(NOTE: Before starting this article, you may want to review part one and part two of the Butler Flow series.)
A deeper dive: integration, conflicts, and example patterns
Let’s explore some patterns you might adopt with Butler Flow, especially around integrating branches, resolving conflicts, and structuring your work.
Pattern: feature + fix workstreams
Suppose you have two kinds of work going on: features and fixes/iterations. With virtual branches, you can maintain a “fix branch” (virtual branch) that gets small urgent patches, and a “feature branch” for a bigger feature. Locally, you can apply the fix branch on top of your feature branch and test. If the fix branch is merged, it is disposed; your feature work continues with that fix baked in.
Thus, virtual branching gives you flexible layering of workstreams.
Pattern: experimental features/toggles
You might start an experimental virtual branch but not merge it just yet. Meanwhile, you continue with mainline work. Because branches can be applied and un-applied, you can test what happens when your experimental work is layered on top of your primary branch. If it fails, you roll it back; if good, you eventually merge. The ability to layer/unlayer gives you safety.
Conflict resolution - early, collaborative
Because applying another branch triggers conflicts early, you get a safety net: you and your teammate can talk through conflicts before the PR stage. Instead of surprise late-stage merge conflicts, you can resolve dependencies and coordinate earlier.

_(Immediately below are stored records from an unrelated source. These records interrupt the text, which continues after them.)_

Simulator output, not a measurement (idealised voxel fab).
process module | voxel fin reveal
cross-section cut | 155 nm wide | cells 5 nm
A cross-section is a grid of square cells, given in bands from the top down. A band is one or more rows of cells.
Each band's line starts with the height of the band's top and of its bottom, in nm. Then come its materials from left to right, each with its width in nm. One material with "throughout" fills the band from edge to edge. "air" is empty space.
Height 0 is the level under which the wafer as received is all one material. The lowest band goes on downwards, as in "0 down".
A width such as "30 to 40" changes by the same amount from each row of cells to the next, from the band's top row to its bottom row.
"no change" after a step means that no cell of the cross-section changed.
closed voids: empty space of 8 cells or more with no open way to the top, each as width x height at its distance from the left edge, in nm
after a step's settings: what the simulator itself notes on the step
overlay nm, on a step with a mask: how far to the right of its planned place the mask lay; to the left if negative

For non-trivial conflicts, the branches can be un-applied, re-applied, or isolated until ready. The idea is to localize conflict resolution and avoid polluting master.
Dependency branching & ordering
If branch B depends on branch A, you can apply A first, then apply B on top. Because branches are isolated, you maintain clarity about what’s layered. If you have multiple branches that depend on each other, the ordering matters — but Butler Flow supports composition. This gives you more flexibility than a flat linear branch model.
Example scenario: a day in the life with Butler Flow
Here’s a fictional (but realistic) day using Butler Flow in a team of developers working on a product backend + frontend.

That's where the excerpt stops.